Some experts have called the effort to raise the drinking age to 21 the most successful anti-drinking effort of the past several decades. As The Associated Press report shows, teen drinking declined by 13 percent in the years after all states had complied. During the first 10 years, the number of alcohol-related traffic deaths among people aged 15-20 decreased by nearly a half.
Another argument for lowering the drinking age goes like this: Kids naturally want to rebel. If they could legally consume alcohol, they wouldn't be so tempted by it.
This simplistic reasoning is flawed on many levels. No responsible person would think of applying it to the use of illegal drunks or any other temptation of youth. More to the point, however, it rests on a faulty premise. Teenagers do not always rebel against what they have been taught at home.
Two years ago, the National Center on Addiction and Substance Abuse at Columbia University published a study that equated the number of meals parents and children have together with rates of drug, alcohol and tobacco use. The greater the number of meals, the less the abuse. Parents use meals as times to teach and discuss important issues.

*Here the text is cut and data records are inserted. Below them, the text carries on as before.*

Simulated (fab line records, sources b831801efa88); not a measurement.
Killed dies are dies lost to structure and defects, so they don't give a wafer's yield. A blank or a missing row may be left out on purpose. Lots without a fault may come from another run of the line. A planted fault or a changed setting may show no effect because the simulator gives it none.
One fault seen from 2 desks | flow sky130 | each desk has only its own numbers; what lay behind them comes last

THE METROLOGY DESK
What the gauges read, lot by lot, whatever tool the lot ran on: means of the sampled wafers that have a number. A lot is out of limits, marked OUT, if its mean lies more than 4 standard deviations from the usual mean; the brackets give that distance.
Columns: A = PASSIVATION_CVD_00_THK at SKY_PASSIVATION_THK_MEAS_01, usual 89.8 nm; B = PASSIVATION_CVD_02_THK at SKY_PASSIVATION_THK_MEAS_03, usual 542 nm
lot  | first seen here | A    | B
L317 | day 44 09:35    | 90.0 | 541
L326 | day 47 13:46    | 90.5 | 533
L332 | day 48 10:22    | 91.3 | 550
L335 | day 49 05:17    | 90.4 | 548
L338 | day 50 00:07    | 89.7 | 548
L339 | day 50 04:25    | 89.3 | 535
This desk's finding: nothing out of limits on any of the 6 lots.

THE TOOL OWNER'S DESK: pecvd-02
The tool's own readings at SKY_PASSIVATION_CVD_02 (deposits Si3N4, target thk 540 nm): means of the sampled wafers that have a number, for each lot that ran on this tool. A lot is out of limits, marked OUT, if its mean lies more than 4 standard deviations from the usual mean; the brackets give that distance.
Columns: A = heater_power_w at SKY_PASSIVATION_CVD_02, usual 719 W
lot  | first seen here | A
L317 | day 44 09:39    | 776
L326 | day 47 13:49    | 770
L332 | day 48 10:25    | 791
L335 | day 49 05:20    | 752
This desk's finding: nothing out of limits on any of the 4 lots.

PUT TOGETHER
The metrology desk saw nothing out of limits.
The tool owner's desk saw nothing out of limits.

The Partnership for a Drug Free America has made similar findings. It found that teens who receive strong anti-drug messages at home are 42 percent less likely to use drugs than those whose parents ignored the issue.
The rise in teen alcohol consumption has nothing to do with the law. It has everything to do with families and parental involvement and with a culture that through movies, advertisements and other means has made drinking seem glamorous and even mandatory.